It is contended for the Insurance Company that the above quoted provisions of the policy provide for the waiver of a premium payment only when the disability commences prior to the anniversary date of the policy on which the premium first becomes due and payable; that the waiver cannot be demanded by the insured until after proof of disability has been furnished to the Company at its Home Office; and that such proof cannot be furnished until the disability has existed for as much as sixty days. In other words, it is the contention of the Insurance Company that a premium payment first be coming due upon an anniversary date of the policy is not waived on account of the total and permanent disability of the insured, unless the disability shall have been in existence as much as sixty days prior to such anniversary date, and unless proof of the fact shall have been furnished the Company.
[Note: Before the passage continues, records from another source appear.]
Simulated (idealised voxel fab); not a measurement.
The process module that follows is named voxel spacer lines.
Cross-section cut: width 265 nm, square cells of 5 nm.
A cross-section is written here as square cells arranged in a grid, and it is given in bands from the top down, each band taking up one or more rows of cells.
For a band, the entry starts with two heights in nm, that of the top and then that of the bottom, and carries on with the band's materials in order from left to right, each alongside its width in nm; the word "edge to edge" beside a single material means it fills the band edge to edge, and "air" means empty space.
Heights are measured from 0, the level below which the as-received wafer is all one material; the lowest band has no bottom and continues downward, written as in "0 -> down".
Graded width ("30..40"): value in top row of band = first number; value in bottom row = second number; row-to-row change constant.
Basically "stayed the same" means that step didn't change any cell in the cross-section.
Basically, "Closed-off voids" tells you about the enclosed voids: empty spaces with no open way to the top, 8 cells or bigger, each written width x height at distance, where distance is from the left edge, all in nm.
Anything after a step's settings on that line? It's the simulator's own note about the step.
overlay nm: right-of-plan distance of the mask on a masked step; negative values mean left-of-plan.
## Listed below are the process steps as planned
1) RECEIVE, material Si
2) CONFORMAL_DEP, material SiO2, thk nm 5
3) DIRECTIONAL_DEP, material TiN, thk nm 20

The quoted provisions are not incorporated in the contract of insurance, but are attached thereto and made a part of the contract, a stipulated portion of the premium being assigned thereto.

The first paragraph of the disability provisions expresses the object and purpose of the supplementary contract of insurance, and obligates the Company to "waive the payment of future premiums" upon the insured becoming totally and permanently disabled. The subsequent paragraphs of the quoted provisions are expressly made subordinate to the first or contracting clause. If they must be construed as postponing the contractual obligation to waive premiums until sixty days after the commencement of total and permanent disability, they are manifestly repugnant to the principal clause which contains no such limitation. This being true, it would clearly be the duty of the court to hold that the first and principal clause is controlling, and that the subsequent limitations, being repugnant thereto, are void and unenforcible. Bean v. Aetna Life Ins. Co., 111 Tenn. 186; Laurenzi v. Atlas Ins. Co., 131 Tenn. 645, 660-661.

It is, however, the well accepted rule that all the provisions of a contract should be construed as in harmony with each other, if such construction can be reasonably made, so as to avoid repugnancy between the several provisions of a single contract. Laurenzi v. Atlas Ins. Co., supra. Can the provision of the first paragraph, that future premiums will be waived if the insured become totally and permanently disabled, be harmonized with the provision of the third paragraph, that upon the receipt of proof of total and permanent disability of sixty days previous duration, "the Company will waive payment of each premium as it thereafter becomes due?"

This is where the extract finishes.